Kashif Khan analyses the current trends of inflation and argues that the government must engage in stringent measures to come out of this economic quagmire.

“It’s the economy, stupid” – this maxim of the Democratic campaign back in the 1992 US presidential elections seems very relevant for Pakistan these days. Pakistan’s economy is going through a turbulent time and its sheer impact on a common man’s daily life is real and painful. Food security is becoming an uphill task for families. The recent data of inflation and other economic indicators available on the websites of Pakistan Bureau of Statistics (PBS) and State Bank of Pakistan (SBP) is pointing towards this grim situation.

According to PBS data, Consumer Price Index (CPI) for food in Sep 2019 was 14.3% compared to 1.4% in Sep 2018. This upward trend of food inflation is quite serious in a country where 21% of the population is undernourished as per Asian Development Bank’s (2015-2017) study. If this study is conducted now, the percentage would possibly be much higher. Inflation is now posing a serious threat to social welfare and human development. The chart below unveils this somber reality.

CPI general in Sep 19 stands at 12.55%, which was 5.12% in Sep 18 and 3.86% in Sep 17. The rate of increase in Social Price Index (food & other necessities) percentage is striking. SPI is a whopping 17% for the month of August. The hockey stick growth of SPI inflation is further clarified through this graph.

Food inflation for the last three years is summarised below in the average quarterly food inflation graph. This is again showing a high upward trend.

Looking at the numbers, we can certainly conclude that higher food prices are making the basic food items un-affordable for many households. The government must take swift action to control the inflation. According to news reports, government is planning to form special task forces to control prices. Unfortunately, this will do little to solve the issue. The hike in prices is beyond the control of small retail vendors. In fact, Wholesale Price Index, which gauges the inflation at the wholesale level is also quite high and the trickle-down effect of this inflation is evident at the retail level.
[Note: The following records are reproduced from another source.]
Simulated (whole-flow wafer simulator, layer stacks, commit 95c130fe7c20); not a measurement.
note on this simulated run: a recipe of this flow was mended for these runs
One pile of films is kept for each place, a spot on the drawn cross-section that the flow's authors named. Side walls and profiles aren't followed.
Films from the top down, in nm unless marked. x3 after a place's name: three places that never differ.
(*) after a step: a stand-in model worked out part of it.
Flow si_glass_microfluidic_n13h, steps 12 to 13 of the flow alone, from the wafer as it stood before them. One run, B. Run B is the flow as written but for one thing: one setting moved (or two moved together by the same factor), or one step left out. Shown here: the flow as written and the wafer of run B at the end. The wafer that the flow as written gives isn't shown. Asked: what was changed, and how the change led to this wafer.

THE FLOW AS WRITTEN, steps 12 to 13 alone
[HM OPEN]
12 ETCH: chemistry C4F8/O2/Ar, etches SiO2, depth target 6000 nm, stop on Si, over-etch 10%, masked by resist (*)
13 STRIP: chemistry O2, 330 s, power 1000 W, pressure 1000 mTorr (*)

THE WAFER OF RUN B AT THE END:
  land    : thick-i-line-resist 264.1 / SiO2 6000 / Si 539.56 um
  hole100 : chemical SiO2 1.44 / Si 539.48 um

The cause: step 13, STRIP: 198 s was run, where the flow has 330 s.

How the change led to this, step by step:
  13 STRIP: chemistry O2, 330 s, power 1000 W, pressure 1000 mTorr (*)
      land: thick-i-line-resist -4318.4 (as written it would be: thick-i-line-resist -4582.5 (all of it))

Retail vendors are unable to procure goods at lower prices. Any knee-jerk reaction by authorities such as raids on smaller vendors will only aggravate the situation. The following table clarifies the inflation at different levels.

A snapshot of price variance in some of stable food items compared to last month and last year is shown in the table below.

I have stressed in my previous columns and I stress it once again that skyrocketing food inflation is alarming and actions must be taken at the policy level to control this. Price control task forces alone will not be able to help in this regard.

Moving away from inflation, other macro indicators are also troublesome. Pakistan’s total debt and liabilities now represent a staggering 104.3% of GDP. Year-on-year growth in debt is 34.6%.

The current government’s rate of borrowing is beyond one’s comprehension. In PML-N’s five-year tenure, the average per year increase was Rs 2,708 billion and total debt increased by Rs 13,541B. Whereas PTI’s federal government has borrowed Rs 10,335B in just one year. This represents 76.3% of the total loan borrowed in the past five years. PML-N justifies its borrowing and claims that many infrastructure and power generation projects were completed in its tenure and these projects of economic importance were not possible without borrowing money. The table below summarises the movement of debt from June 2013 to next five years ending at June 2018, and one year from July 2018 to June 2019.

Last month, we saw exports grow by 24%, but as per the historical trend of exports in Pakistan, they are down by -14% in the month of August. What we need is a disruptive business model to boost our exports, whereas currency devaluation was the only rabbit pulled out of a hat by our economic experts to increase our exports. The table below from SBP is showing the cumulative exports for the past three years.

Three years comparison of imports and exports is shown in the table and graph below. Our imports are also low, hence helping to reduce our trade deficit. However, lower imports also indicate a slump in manufacturing activities as we rely on imports for heavy machinery and raw materials.

The decline in large scale manufacturing industry (LSMI) output continues and the output decreased by 3.28% in July 2019 compared to July 2018 and increased by 0.98% if compared to June 2019. Same indicators in July 2017 for LSMI were showing YOY increase of 14.21%.

Performance of some of the main manufacturing sectors according to their weight in the month of July 2019 is shown in the table below.

Textile is one of our prime manufacturing sectors, showing a meager YOY growth of 0.03%. The next big sector according to its weight is Food, Beverages and Tobacco which is down by -1.14%. From the above table, it’s clear that most of our manufacturing sectors are showing a downward growth trend.

The government must get its act together to come out of this economic quagmire. It should revisit its economic policies, restore the confidence of businessmen, revise energy prices and ensure political stability. Unless we move in this direction, the dream of economic stability will remain a dream.